Many voters also sent another message: They’re done with Bidenism.

After the failure of a presidency that promised a return to normalcy, Democrats and plenty of independent voters on Tuesday embraced political disruption instead. Rather than voting to restore conventions sundered by President Donald Trump, these blue-state voters turned to more drastic remedies.

In New York City, they embraced ideological radicalism and elevated a 34-year-old far-left activist — Zohran Mamdani — to one of the nation’s most vexing executive jobs.

In California, radical politics found expression not in democratic socialism but in democratic procedure. Faced with a Republican push to gerrymander red states for the midterm elections, Gov. Gavin Newsom and his party tore up California’s nonpartisan redistricting process and asked voters to approve a new election map obliterating the GOP.

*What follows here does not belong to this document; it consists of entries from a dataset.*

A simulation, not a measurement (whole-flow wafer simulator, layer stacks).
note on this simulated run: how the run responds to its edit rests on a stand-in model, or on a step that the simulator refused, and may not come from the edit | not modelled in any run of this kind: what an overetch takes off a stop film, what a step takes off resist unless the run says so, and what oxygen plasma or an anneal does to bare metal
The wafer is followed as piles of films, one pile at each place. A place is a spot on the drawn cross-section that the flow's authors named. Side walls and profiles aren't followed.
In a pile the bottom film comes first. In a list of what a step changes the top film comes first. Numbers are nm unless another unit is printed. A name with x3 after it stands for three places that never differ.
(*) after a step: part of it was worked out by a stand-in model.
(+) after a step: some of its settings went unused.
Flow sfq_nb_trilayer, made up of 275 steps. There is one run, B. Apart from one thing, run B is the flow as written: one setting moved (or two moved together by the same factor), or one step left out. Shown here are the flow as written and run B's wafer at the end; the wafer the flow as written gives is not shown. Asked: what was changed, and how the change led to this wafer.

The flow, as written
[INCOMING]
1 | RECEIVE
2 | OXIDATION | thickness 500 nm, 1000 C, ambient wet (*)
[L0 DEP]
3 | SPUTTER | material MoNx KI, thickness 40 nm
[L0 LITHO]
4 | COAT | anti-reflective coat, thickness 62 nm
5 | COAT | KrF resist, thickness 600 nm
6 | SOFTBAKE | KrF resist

Newsom, defending the Proposition 50 campaign, declared in a Sunday “Meet the Press” interview that political traditionalism was finished.

“The rules of the game have changed. Now, we have to rewrite the new rules,” Newsom said, adding: “Of course we want to go back to some semblance of normalcy. But you have to deal with the crisis at hand.”

Politics now moves at such an astonishing speed that it is easy to miss what a revealing shift this is for a party that spent much of the last decade trumpeting contented, self-soothing slogans about how America was already great, and Trump was on the wrong side of history.

No one did more to perpetuate that version of politics than Joe Biden, who launched his campaign in 2019 with the claim that Trump’s presidency was merely an “aberrant moment in time.” For the five years that followed, Biden committed himself and his party to resurrecting pre-Trump Washington, including norms around legislative procedure and the judicial system that more confrontational Democrats wanted to abandon.

His political vision and vernacular were anchored in nostalgia for the remote past — wanting to be the new FDR, deriding Trump as an insult to George Washington’s legacy — and his most inventive political tactic was giving flag-draped, set-piece speeches at postcard locations like Gettysburg and Washington’s Union Station.

The one form of radical politics Biden adopted enthusiastically as president was the politics of identity, slicing the electorate into classes of race, gender and sexual orientation, and speaking to voters chiefly as avatars of their strategist-assigned identity blocs. He did this even as most voters, across all demographics, were concerned above all with the soaring cost of living.

The result was electoral ruin and Trump’s return to power.

This week, even the less-radical Democratic victors represent a repudiation of Biden’s approach and the old-line Democratic leadership in other ways. In Virginia, voters elected as their state’s first female governor a centrist former lawmaker, Abigail Spanberger, who was also a forceful critic of Biden at key moments during his term. In New Jersey, Rep. Mikie Sherrill won election as governor after a career in Congress marked by open conflict with Nancy Pelosi, the powerful House speaker whom Sherrill dared to oppose.

Driving a spike through Bidenism is not the same thing as inventing a successful new version of Democratic politics.

Yet as we have seen on the right, burying an unsuccessful presidency can be part of the political recovery process. The radicalism of the tea party movement in 2010 rained chaos on the Republican Party in Washington and undermined its quest to unseat Barack Obama in 2012. It also helped sever the GOP from George W. Bush’s presidency, in the public mind, and opened the way for the wholesale reinvention of conservative politics under Trump.

Mayor-elect Mamdani is not likely to be a useful template for most Democrats. In addition to holding economic and foreign policy views that put him outside the national mainstream, Mamdani will soon confront a strenuous test of his credibility in high office, as New Yorkers look for action on cost of living, quality of life and public safety issues that have confounded more experienced leaders.

Still, Mamdani’s rise is certain to further embolden other progressive figures, like Rep. Alexandria Ocasio-Cortez of New York, to lay claim to national leadership and authorship of the party’s new identity.

Newsom’s evolution as a party leader has been — and remains — somewhat less predictable. The California governor at first responded to Trump’s second election not by declaring war on the Republican Party but by launching a podcast to engage MAGA figures like Steve Bannon and the late Charlie Kirk. Newsom’s emergence as a partisan crusader happened later and — as my colleagues reportedin a definitive account of the Prop 50 campaign’s inception — not entirely by his own design.

The development of his leadership role from here is one of the most important question marks hanging over the Democratic Party as it looks toward 2026 and 2028.

But for the wider cast of Democrats who want to lay claim to the party’s future, the overall direction of travel is now clear enough: away from mourning broken norms and toward the politics of disruption.